Lefty's Lowdown: The Sound of Us by Julie Hammerle

The Sound of Us by Julie Hammerle
Published: June 7, 2016 by Entangled Teen
Source: I received an eARC for review from the publisher via Netgalley. This has not in any way, shape, or form affected my review of the book.
Summary from Goodreads: 
Kiki Nichols might not survive music camp.

She’s put her TV-loving, nerdy self aside for one summer to prove she’s got what it takes: she can be cool enough to make friends, she can earn that music scholarship, and she can get into Krause University’s music program.

Except camp has rigid conduct rules—which means her thrilling late-night jam session with the hot drummer can’t happen again, even though they love all the same TV shows, and fifteen minutes making music with him meant more than every aria she’s ever sung.

But when someone starts snitching on rule breakers and getting them kicked out, music camp turns into survival of the fittest. If Kiki’s going to get that scholarship, her chance to make true friends—and her chance with the drummer guy—might cost her the future she wants more than anything.
 When I got accepted for this book, I was unbelievably excited because SINGING BOOK. In my opinion, there needs to be way more singing YA books in this world. And also TV shows. So basically, this book contained two of my favorite things in the entire world. I had high hopes for this novel, and there were some parts that  really enjoyed, but, ultimately, there were quite a few major things that annoyed me, making this just an okay read.
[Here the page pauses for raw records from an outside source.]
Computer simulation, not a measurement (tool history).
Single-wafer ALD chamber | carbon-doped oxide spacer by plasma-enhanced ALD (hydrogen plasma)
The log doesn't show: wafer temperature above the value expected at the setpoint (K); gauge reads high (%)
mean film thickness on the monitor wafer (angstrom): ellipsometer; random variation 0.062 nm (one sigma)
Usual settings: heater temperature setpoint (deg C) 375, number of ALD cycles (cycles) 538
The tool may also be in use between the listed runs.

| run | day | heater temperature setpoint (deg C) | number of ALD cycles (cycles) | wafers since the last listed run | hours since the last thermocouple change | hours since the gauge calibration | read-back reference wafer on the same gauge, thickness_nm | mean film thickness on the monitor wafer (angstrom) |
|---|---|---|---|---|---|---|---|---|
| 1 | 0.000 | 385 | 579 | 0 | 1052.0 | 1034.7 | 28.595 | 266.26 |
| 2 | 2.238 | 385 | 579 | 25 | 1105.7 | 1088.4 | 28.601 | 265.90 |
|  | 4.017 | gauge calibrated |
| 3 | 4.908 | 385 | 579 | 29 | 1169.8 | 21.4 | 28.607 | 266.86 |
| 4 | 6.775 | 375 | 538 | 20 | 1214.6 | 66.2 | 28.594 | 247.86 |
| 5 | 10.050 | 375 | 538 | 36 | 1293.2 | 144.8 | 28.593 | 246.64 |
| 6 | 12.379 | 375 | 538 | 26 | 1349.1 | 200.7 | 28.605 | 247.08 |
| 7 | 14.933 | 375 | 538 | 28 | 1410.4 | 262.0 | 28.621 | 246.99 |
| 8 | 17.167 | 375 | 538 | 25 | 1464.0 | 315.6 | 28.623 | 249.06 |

I will say, the first half of the novel is solid af. We're introduced to Kiki, the narrator, who has a really fun voice. She's nerdy, insecure, a TV-lover, and she has more friends on Twitter than in real life. I think she is a character a lot of people of my generation can relate to. She has been accepted into an elite opera music camp--the same one her sister went to and is basically a celebrity at. She wonders if she even deserved to get in, or if her sister pulled some strings for her because she's used to being in the background, not receiving attention for her abilities. When she gets to camp, she meets a whole slew of really talented musicians, and she lets her social anxiety come out to play. Instead of going to hang out with them, she hides in a basement, which, for whatever reason, has a piano in it. That's when she meets Nutty Bar Guy and they have the most soul-awakening jam session.

And let my rant begin: 
At that point, all is well. It's a fun story, and I like all the little musical details thrown in. But then one of the teachers issues a ruling, which essentially states that if a camper is caught singing anything other than opera, they will get kicked out of camp. And that's where things start going downhill, because this rule becomes a major obstacle for Kiki, meaning it plays a relatively significant role in the story, and let me tell you--IT IS THE MOST RIDICULOUS RULE I'VE EVER HEARD. I've been to music camps, conventions, workshops, and all that jazz, and no one would ever tell singers they can't sing anything other than one specific genre. The justification in this novel was that it could ruin their voices. Uh, no? Good singers can sing almost anything (maybe not death metal, but you get the point) without hurting their voices. Trained singers know how to apply the same techniques to different genres. All that being said, this rule made no sense to me. It just seemed like a plot device to add angst to Kiki's life. "Oh, I can't sing pop songs in the basement with hot Nutty Bar guy because I don't want to get kicked out, but how my heart just longs to make music with him." (Not a real quote, but that basically sums up a large chunk of Kiki's mental discourse.) It was just a little...stupid, I guess.

Aside from that, the second half of the novel just got overly dramatic. Kiki has become obsessed with Jack (aka Nutty Bar guy) and then something happens [SPOILER] Kiki finds out he has a girlfriend [END SPOILER], which was really predictable to me. And it all just becomes so meh. I don't want to say anything else because I don't want to spoil the whole second half of the novel, but it's cheesy and cliche and all overly dramatic and I found myself rolling my eyes SO many times. And, in some aspects, I began to lose a lot of respect for Kiki because she was whiny and so woe-is-me, as if she was the first person anything bad has ever happened to. She literally compares her situation to someone dying.

Rant over.

With all my anger towards certain parts of this book, like I said, there were some elements I did really enjoy, and I don't want those to be overlooked. I liked that it dealt with body image and social anxiety. I liked the little tweets before each chapter. I loooved the element of friendship and girl empowerment (though even some of those moments felt so Hallmark to me). I liked the nerd-pride and self-discovery. These are all very important. By the end, I was satisfied where the story ended up. Despite the problems I had with this book, I'd recommend it if you are looking for a lighter, fluffier read.